This photo may be not from the first goal, but it tells a lot – Argentina leading.

The first half ended 1-0. In the second half Holland put pressure, although there was never clearly dominant team driving the other to desperate defense. Both teams were eager to attack.
The Dutch wall anxiously watching where the ball went after Argentine free kick.
The Argentine defense is bitten, but the ball – luckily – is too high.
Neeskens chasing Kempes – both players were excellent at the final. Neeskens coming to his real level at last. Clash of giants.
Relentless Kempes and determined Dutch defense – ready to block the shot and immediately turn to counterattack.
Ubaldo Fillol had one more strong match – solid and brave, here he stops the shot of Rensenbrink.

But Holland slowly became the more dangerous team and eventually equalized.
82nd minute – Dick Nanninga is first to reach the ball after a cross. Great header and 1-1.
Unlikely hero – little known substitute Nanninga, who replaced Rep in the 59th minute silenced the Argentine fans. A turning point – European teams were generally more dangerous at the end of matches, thanks to superior physical condition. Holland pushed forward. The title was almost in their hands shortly before the 90th minute:
Rensenbrink beats Fillol and the new world champions are... not Holland. The ball did not end in the net. Holland missed the golden opportunity. Regular time ended 1-1. What a thrill for a final – extra time. Not for the faint of heart.
Great moment from the final, visually describing hopes, fears, and directions. Up, down, or straight ahead? Laughing Haan, worried Kempes and Passarella. The bets were on Holland – they were more organized and in better shape at the end of regular time. They were boosted by their goal and memory told Latin teams usually were destroyed by Northern European squads in overtime.
Not this time. Argentina survived the initial Dutch assault and went into attacks. This time the Latins were in great physical shape, they had the edge. And scored - Kempes again, in the 105th minute.

Mario Kempes – the menace for the Dutch. This is his first goal, though.
It was the end – Holland players in disarray and happy Argentines. Bertoni made it 3-1 in the 114th minute. 25.06.78 (15.00) Buenos Aires, Estadio Monumental
Bertoni makes it 3-1. The Dutch still think the goal was given to Argentina – there should have been a call for handball a second earlier on Bertoni. Was it a handball, wasn't it... it was the end of Holland's dreams for a second time.

ARG - HOL 3:1 (1:0, 1:1, 2:1)

(~70000) Gonella ITA, Barreto URU, Lienmayr AUT

ARG: Fillol - Olguin, Galvan, Passarella (c), Tarantini - Ardiles (66 Larossa),

Gallego, Kempes, Bertoni - Luqué, Ortiz (75 Houseman)
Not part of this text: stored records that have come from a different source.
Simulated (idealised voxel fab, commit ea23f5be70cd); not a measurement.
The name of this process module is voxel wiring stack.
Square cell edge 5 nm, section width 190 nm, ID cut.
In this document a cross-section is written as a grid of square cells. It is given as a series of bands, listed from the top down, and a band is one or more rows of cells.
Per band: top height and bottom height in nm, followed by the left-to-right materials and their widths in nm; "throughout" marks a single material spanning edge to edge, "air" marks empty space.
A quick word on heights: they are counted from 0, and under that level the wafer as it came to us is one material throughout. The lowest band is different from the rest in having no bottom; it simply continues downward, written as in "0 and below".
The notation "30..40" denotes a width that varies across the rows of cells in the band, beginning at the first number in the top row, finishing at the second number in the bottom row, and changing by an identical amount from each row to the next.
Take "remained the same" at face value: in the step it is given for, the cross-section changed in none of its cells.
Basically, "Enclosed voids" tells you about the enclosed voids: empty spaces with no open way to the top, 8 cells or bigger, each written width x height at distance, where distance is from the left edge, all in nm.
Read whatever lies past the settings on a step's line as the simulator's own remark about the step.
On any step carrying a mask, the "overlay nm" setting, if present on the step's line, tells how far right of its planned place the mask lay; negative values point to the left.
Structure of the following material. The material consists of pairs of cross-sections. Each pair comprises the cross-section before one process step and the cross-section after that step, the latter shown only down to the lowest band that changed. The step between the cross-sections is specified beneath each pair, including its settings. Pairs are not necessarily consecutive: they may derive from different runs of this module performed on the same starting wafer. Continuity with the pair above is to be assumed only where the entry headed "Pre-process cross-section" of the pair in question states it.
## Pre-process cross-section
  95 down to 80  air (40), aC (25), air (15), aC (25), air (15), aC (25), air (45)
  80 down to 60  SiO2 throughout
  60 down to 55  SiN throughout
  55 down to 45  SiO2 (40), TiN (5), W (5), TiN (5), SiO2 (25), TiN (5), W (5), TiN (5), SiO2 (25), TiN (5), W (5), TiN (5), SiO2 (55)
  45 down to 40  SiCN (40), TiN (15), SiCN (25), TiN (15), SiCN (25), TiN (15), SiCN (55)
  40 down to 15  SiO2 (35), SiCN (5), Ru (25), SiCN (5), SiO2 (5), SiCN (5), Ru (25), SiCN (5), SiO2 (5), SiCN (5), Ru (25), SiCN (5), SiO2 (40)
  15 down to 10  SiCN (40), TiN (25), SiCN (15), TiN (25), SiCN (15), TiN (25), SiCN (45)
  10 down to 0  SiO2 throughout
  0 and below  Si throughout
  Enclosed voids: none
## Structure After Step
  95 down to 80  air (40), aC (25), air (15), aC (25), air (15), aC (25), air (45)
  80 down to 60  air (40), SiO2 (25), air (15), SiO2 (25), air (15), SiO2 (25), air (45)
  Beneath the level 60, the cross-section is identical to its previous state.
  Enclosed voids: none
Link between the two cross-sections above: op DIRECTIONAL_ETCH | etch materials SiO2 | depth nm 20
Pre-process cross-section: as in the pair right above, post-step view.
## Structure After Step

HOL: Jongbloed - Poortvliet, Krol (c), Brandts, Jansen (73 Suurbier) -

Neeskens, Haan, W. van de Kerkhof, R. van de Kerkhof - Rep (59 Nanninga),


1:0 Kempes 38, 1:1 Nanninga 82, 2:1 Kempes 105, 3:1 Bertoni 115

booked: Ardilles, Larossa / Krol, Poortvliet
The sense of deja vu – like four years earlier Holland lost the final. This time they were closer to winning it – if Rensenbrink's shot was not weirdly deflected by the goalpost – but lost with bigger difference at the end. Back in 1974 nasty – and untrue - German publication disturbed the team just before the final – in 1978 it was massive noisy Argentinian party all night long outside Dutch headquarters. The Police did absolutely nothing. The Dutch were bitter at home too – for many the referees were awful. First was the deliberate delay of game – Rene van de Kerkhof played with his plaster cast in the previous games without any fuss. Now 'rules' were suddenly enforced. Then the match was ugly, full of fracas, fouls, and simulations. Somehow Gonella was blind for Argentine fouls, but seeing the Dutch ones. It was not football – the Argentines diving, playing dirty, spitting... strange complaints from people whose team routinely tackled with two feet extended and going for the shins. Holland was robed... kind of.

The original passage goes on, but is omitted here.